Along with her family, Rodriguez-Benito credits her open minded view of beauty to her international school experiences, in which she had friends from all kinds of backgrounds and was never really meant to put her definition of beauty into a box.
“No one ever looked alike,” Rodriguez-Benito said. “One of my best friends was from Norway, another was from Italy, Russia, Nigeria. I literally had no visual perception of what beauty standards were. I didn’t have a solid image of what a beauty standard was supposed to look like.
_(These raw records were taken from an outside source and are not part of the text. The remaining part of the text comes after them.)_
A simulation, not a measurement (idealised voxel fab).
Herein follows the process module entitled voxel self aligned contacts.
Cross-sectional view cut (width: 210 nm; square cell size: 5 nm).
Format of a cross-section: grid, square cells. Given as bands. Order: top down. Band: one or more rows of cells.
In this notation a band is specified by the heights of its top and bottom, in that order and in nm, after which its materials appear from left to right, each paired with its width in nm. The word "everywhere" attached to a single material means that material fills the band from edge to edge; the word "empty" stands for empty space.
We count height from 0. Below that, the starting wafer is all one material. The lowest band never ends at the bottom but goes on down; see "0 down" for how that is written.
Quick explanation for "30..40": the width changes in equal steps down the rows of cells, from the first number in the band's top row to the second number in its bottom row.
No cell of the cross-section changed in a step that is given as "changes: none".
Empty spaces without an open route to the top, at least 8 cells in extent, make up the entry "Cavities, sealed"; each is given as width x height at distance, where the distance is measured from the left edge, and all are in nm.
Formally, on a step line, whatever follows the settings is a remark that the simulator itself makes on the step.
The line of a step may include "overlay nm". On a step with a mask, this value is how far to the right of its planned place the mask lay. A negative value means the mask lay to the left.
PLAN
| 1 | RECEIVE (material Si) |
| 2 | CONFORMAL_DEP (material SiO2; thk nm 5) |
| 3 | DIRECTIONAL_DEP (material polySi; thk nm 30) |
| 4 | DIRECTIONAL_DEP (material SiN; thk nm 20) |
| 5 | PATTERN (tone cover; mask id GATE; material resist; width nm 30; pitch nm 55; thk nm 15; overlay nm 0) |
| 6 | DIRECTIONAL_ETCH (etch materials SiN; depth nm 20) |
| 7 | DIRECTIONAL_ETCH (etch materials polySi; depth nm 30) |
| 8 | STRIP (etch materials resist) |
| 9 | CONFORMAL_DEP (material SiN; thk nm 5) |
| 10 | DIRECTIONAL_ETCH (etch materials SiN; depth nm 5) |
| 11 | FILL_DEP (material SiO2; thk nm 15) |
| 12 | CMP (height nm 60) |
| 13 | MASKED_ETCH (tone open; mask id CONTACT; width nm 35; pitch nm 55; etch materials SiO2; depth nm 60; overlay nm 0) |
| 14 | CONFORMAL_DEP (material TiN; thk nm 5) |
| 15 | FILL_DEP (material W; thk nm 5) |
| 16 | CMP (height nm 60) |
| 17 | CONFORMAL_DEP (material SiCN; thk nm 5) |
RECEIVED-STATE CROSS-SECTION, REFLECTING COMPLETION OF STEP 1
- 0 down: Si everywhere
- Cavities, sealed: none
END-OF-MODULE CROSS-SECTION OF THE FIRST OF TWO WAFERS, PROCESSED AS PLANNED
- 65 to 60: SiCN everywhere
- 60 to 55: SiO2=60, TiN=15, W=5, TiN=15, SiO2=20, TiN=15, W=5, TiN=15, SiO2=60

Also, as a former ballerina, beauty and grace was something that was innate to her and to the craft. Through dance, she was taught to “radiate [her] inner beauty,” and even though Rodriguez-Benito left ballet after 14 years, she continued to carry its principles with her and eventually, into her book.
“For me, beauty is the way you radiate and transmit your inner beauty,” Rodriguez-Benito said. “That’s really what my book entails — how to radiate this inner beauty.”
Even though Rodriguez-Benito would move every two or three years, ballet was a constant throughout her life, no matter how transient everything else felt. She travelled the world dancing, and through her travels, she ended up questioning and confronting a lot of peoples’ perceptions of beauty.
“I realized that everywhere I lived, there was a different [perception of beauty],” Rodriguez-Benito said. “I lived in Russia. I lived in France. I lived in Spain. I lived in Mexico. I lived in the U.S. I lived in Switzerland. And [in] all these places I lived in, I realized and I was very aware that there was a different perception of beauty everywhere, a perception of physical beauty. However, everywhere I lived, every time I would dance [in these places] … I felt like people perceived ballet the same exact way.”
Whenever she moved, she said she found herself questioning the difference between beauty in dance and physical beauty — why was there an agreement over whether a dance was beautiful or not, but not over what made a person physically attractive?
Writing “Beauty: As It Is,” was not just a way to lay down roots in the industry she eventually wanted to work in, but also the way to finally get the answers to all her questions.
“[This book was] an opportunity to resolve this question, this big, big question [about beauty] that I’ve had since a very young age,” Rodriguez-Benito said.
When Rodriguez-Benito presented her sister, Jimena Rodriguez-Benito, a current finance and economics student at the University of Pennsylvania, with her book idea, Jimena was a bit thrown off at first but came around once she saw where Carlota’s talents could all merge together.
“I was confused by the idea, but when [Carlota] told me more and more about it, I was like ‘Wow, this is right up your alley.’” Jimena said. “She’s the best networker ever, she gets in touch with literally anyone and she’s always been very passionate about beauty and what it means to her and what it means to different cultures and people.”
Haley Schusterman, one of Carlota’s close friends from USC who is a current grad student in the food studies program at NYU, also praised Carlota’s commitment and dedication throughout the year that she was working on “Beauty: As It Is.”
“I will always remember the day that [Carlota] told me she was considering writing a book, and from that moment on, she really poured her heart and soul and literally hundreds of hours of her time into producing it, while she was also finishing three majors at USC and working in France,” Schusterman said.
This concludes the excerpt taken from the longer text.